Nine years on from the Canterbury earthquakes, and private insurance companies are still chasing the Earthquake Commission (EQC) for hundreds of millions of dollars related to disputes over how to apportion costs between themselves and the state insurer.
The uncertainty has hit the country’s third largest and only New Zealand-owned insurer, Tower, particularly hard.
Tower on September 24 announced it needed more capital to meet the Reserve Bank’s (RBNZ) solvency requirements, as the regulator decided it couldn’t keep treating nearly $70 million of “receivables” from EQC as solvency capital, when it still hadn’t in fact received the money and might not in the future.
These receivables have for years been included in Tower's balance sheet, with the fine print explaining they represent a contested sum the insurer is confident it will retrieve.

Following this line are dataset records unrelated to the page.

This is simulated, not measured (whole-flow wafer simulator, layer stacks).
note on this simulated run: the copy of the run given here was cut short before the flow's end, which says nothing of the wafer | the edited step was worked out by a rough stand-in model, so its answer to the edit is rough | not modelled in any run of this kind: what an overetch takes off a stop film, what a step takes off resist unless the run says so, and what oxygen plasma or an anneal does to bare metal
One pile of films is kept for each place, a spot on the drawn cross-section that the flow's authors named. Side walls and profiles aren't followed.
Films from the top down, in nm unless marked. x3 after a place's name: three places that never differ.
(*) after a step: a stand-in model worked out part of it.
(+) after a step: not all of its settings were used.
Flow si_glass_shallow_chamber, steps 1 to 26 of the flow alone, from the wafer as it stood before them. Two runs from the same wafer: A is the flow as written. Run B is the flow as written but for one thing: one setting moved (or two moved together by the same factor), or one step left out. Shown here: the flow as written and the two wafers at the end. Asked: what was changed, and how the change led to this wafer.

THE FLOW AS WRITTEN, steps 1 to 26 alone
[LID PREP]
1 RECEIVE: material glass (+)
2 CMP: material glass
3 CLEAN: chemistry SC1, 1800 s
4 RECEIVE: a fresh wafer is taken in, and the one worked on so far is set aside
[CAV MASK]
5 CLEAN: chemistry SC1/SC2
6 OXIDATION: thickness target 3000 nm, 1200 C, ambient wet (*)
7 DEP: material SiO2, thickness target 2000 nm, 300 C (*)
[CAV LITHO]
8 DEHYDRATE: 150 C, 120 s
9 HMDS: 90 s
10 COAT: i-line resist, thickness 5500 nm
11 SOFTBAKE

Tower said in its 2018 financial results that it believed it was owed “significantly” more, but adopted a lower figure on actuarial advice.
In its 2019 results, released on Wednesday, it went in to a bit more detail around the dispute. It said it is going through a dispute resolution process with the EQC to try to settle matters around damage to buildings, but this could end up going to court and dragging out. It also issued proceedings against the EQC in regard to land damage.
“[T]here remains risk that any amount ultimately recovered may be less than the amount of the receivable carried in the financial statements,” it said.
A material amount of money in limbo
The RBNZ’s move to make Tower exclude EQC "receivables" from its solvency capital was huge. This, along with Tower’s decision to spend $13m buying Youi NZ’s 34,000 in-force policies, prompted Tower to do a $47m capital raise in October.
This came further to Tower in December 2017 putting its hat out to shareholders to raise $71m to keep its head above water.
The outstanding $70m from EQC is a material amount of money for the company.
Put in context, Tower had a market capitalisation of $304m at the time of writing. It had a solvency margin, above what's required by the RBNZ, of $49m as at September 31. In 2017, this buffer fell to $5m, prompting Tower to take out a bank loan.
Because Tower would need to pass on a portion of the $70m to its reinsurers, the RBNZ required it to remove $53m from its solvency calculations.
This means that further to its capital raise, and once the Youi deal gets regulatory approval and is settled, the company will have a comfortable solvency buffer of $32m.
Insurers want to handle claims from the get-go
The bigger picture is that the Canterbury quakes have exposed a lack of clarity in the law that still hasn’t been resolved.
The EQC’s deputy chief executive, Renée Walker, said the EQC has been working with each of the major insurers on the apportionment of costs for some time, and has a pot of funding put aside to settle disputes.
“These discussions are commercially sensitive as we are in ongoing negotiations,” she said.
Insurance Council of New Zealand chief executive, Tim Grafton, estimated the total amount sought by insurers would be in the hundreds of millions of dollars.
Neither IAG nor Vero’s financial results reveal the outstanding sum in the same way Tower’s do.
Neither company would disclose these figures on request. IAG said matters were either still before the court or subject to confidential legal proceedings, while Vero referenced commercial sensitivity.
If there was a major disaster tomorrow, the EQC and private insurers would probably still find themselves squabbling over who pays for what 10 years down the track.
Grafton reiterated that the industry’s solution is for private insurers to handle claims in accordance with their customers’ policies, passing the cost of the first $150,000 to the EQC.
The EQC and private insurers agreed to use a system like this after the 2016 Kaikoura earthquake.
Grafton said the issue otherwise is that damage to a property is assessed according to two sets of terms and conditions - that of EQC and that of the private insurer.
Law change pending further to outcome of Public Inquiry
Treasury started a review of the Earthquake Commission Act in 2015 under the National-led Government.
Further to this, the Coalition Government in March 2018 announced changes to the Act that saw the EQC cap for residential buildings extended from $100,000 to $150,000 and contents cover dropped.
Former governor general, Silvia Cartwright, was in November 2018 appointed to lead a Public Inquiry into the EQC. She has until the end of March 2020 to make recommendations.
A Treasury spokesperson said progress on its review awaits the findings of the Public Inquiry, but the Government hasn’t made any decisions on deadlines beyond March 2020.
Tower’s board chairman, Michael Stiassny, on Wednesday reiterated how the “the system remains fundamentally broken, despite some recent improvements”.
“A true step change in conduct and culture would see the industry join forces with the Government for an honest and transparent appraisal of the EQC and agreement on a sustainable future model for the agency,” Stiassny said.
“An EQC that delivers fair customer outcomes would have the single greatest impact on restoring New Zealanders’ trust in the industry.”